Everyone who writes safety critical software should read this

Wed Nov 6 01:35:58 PST 2013

On Wednesday, 6 November 2013 at 01:52:30 UTC, growler wrote:
> On Tuesday, 5 November 2013 at 08:41:17 UTC, eles wrote:
>> On Saturday, 2 November 2013 at 04:03:46 UTC, Walter Bright 
>> wrote:
>>> On 11/1/2013 8:03 AM, bearophile wrote:
> Fail safe design needs to be engineered to handle the situation 
> when any component fails regardless of the quality of 
> components used. Software is just one more (weak) component in 
> the system.

Yes, but you cannot go at zero probability, only if you use an 
infinite number of back-ups. Otherwise, there is some 
infinitesimal, but non-zero probability that everything fails.

You take two teams that develop software independently, in 
different languages, on different machine architectures etc. 
However, there is a non-zero probability that both teams (or 
compilers or processor or all of that) expose the same bug or the 
arbiter that counts the votes has some error.

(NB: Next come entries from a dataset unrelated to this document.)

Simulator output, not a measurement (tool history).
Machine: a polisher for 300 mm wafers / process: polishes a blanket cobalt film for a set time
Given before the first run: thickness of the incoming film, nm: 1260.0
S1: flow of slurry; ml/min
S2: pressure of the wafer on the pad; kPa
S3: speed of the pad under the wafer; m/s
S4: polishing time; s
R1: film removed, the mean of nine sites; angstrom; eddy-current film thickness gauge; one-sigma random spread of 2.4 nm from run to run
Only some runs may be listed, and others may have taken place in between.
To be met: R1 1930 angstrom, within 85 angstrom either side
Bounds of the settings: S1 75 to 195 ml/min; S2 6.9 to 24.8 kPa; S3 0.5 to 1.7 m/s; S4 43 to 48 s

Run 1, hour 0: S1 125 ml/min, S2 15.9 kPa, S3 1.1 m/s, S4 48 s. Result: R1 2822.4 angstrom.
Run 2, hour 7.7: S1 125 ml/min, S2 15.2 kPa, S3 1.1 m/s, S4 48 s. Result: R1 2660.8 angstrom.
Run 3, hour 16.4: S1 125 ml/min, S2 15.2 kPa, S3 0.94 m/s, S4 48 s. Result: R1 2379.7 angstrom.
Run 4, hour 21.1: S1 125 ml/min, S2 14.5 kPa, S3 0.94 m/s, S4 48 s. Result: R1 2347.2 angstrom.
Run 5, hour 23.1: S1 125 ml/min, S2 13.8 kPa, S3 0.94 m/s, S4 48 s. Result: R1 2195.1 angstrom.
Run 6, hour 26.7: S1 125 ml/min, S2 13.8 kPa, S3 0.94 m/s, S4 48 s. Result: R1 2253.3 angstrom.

In designing failsafe systems *you rely* on something, because 
you have no choice. But yes, you go as pessimistic as possible 
(usually, limited by the budget).

Hardware can fail mostly for the same reasons that software fails 
too. The difference, in the long term, is that once a software is 
100% correct, it will never get worse. The hardware can be in 
good shape today and badly broken tomorrow. Just have a look at 
Curiosity's digger.

> Of course component quality is important to overall safety 
> because fail safe systems are not foolproof. But as Walter says 
> it should not be part of the solution nor relied upon in a fail 
> safe deign.

As said earlier, you cannot go as extreme as that. You don't rely 
on any specific part, but you rely on combination of parts and 
you simply bet on the fact that their probability of independent 
but simultaneous failure is very small.

Then, it is a matter of scale what means "a part" and "several 
parts". Just zoom in and out on the project's design and you see 
it. Is more like a fractal.

If you don't allow yourself to rely on anything, you get nothing 
built. You may design perfect fail safe systems, you just cannot 
build those.

The bottom line is: never claim that your system is fully fail 
safe, no matter the strategy and the care you put in designing 
and building it. There is no spoon.